Last night, 60 minutes ran a piece on the shady, under-the-table business of funneling African teenagers to American high school basketball teams, often resulting in visa nightmares, gross mistreatment, overcrowded living conditions and a sham education. 


  • The operation: A middleman seeking to make connections in the lucrative underground college recruiting world will sell the American dream to a naive teenager in Africa, supplying him or her with an I-20 (a “Certificate of Eligibility for Nonimmigrant Student Status”) to a fraudulent school, often bringing the person to a completely different school. 

  • An example: Blessing Ejiofor, from Nigeria, was promised a spot in the Evelyn Mack Academy in Charlotte. When Ejiofor landed in the U.S., she was brought instead to a high school in Paterson, N.J. She eventually returned to Nigeria and, now, somewhat miraculously, plays and starts for West Virginia’s basketball team.

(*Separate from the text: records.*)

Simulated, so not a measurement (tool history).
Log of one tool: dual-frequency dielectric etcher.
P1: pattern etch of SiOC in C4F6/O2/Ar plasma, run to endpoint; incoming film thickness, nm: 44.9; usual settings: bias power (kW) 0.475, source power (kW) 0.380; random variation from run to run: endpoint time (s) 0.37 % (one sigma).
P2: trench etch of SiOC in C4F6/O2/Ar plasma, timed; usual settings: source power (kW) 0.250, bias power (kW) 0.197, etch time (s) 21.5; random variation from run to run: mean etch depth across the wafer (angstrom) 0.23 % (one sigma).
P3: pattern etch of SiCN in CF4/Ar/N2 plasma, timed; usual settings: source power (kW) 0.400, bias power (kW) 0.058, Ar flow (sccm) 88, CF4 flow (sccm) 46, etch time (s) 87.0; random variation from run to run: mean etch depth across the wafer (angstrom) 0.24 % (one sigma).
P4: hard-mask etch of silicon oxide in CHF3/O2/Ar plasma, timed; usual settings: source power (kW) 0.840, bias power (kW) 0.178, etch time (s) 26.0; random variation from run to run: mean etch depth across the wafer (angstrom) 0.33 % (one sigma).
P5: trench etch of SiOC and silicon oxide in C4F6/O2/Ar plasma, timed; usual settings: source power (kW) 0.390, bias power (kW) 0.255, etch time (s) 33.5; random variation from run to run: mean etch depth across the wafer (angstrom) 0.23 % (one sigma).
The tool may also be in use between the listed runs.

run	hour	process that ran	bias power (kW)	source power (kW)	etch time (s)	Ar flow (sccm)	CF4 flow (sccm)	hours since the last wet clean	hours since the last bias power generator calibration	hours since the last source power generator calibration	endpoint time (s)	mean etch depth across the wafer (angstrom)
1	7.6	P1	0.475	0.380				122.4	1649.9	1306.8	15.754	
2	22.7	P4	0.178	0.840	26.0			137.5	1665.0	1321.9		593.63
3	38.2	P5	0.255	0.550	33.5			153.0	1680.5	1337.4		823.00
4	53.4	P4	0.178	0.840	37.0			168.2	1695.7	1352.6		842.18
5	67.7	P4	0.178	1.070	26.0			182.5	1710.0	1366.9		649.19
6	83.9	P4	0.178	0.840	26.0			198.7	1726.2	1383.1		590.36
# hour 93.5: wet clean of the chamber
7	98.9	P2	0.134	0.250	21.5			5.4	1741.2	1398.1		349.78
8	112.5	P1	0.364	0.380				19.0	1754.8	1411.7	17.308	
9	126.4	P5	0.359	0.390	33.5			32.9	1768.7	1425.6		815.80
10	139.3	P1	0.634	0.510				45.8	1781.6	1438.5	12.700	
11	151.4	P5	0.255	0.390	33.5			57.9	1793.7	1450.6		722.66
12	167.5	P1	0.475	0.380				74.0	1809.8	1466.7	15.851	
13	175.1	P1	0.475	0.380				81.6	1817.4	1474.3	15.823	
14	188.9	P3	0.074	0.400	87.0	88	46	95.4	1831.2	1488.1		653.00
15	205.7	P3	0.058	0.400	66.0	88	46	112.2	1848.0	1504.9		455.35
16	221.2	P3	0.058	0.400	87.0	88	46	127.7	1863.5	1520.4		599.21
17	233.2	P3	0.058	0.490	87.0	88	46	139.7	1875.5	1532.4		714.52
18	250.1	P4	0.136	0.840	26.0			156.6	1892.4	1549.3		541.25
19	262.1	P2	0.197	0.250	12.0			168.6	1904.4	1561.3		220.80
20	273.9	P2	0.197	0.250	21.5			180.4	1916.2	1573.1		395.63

(The Evelyn Mack Academy was found to have given out 75 bogus I-20s. Its founder, Evelyn Mack, is currently in federal prison.) Tacko Fall was another victim. He bounced from Texas to Tennessee to Georgia to Florida after coming to America from Senegal at 16. Fall’s story worked out, of course. More concerning is the vast majority of cases that don't.

“There's been many times where I feel like some people have been taken advantage of where they bring them here then that's it,” Fall told 60 Minutes. “Then they're just left for their own. And if things don't work out, then it's -- they -- they are pretty much screwed.”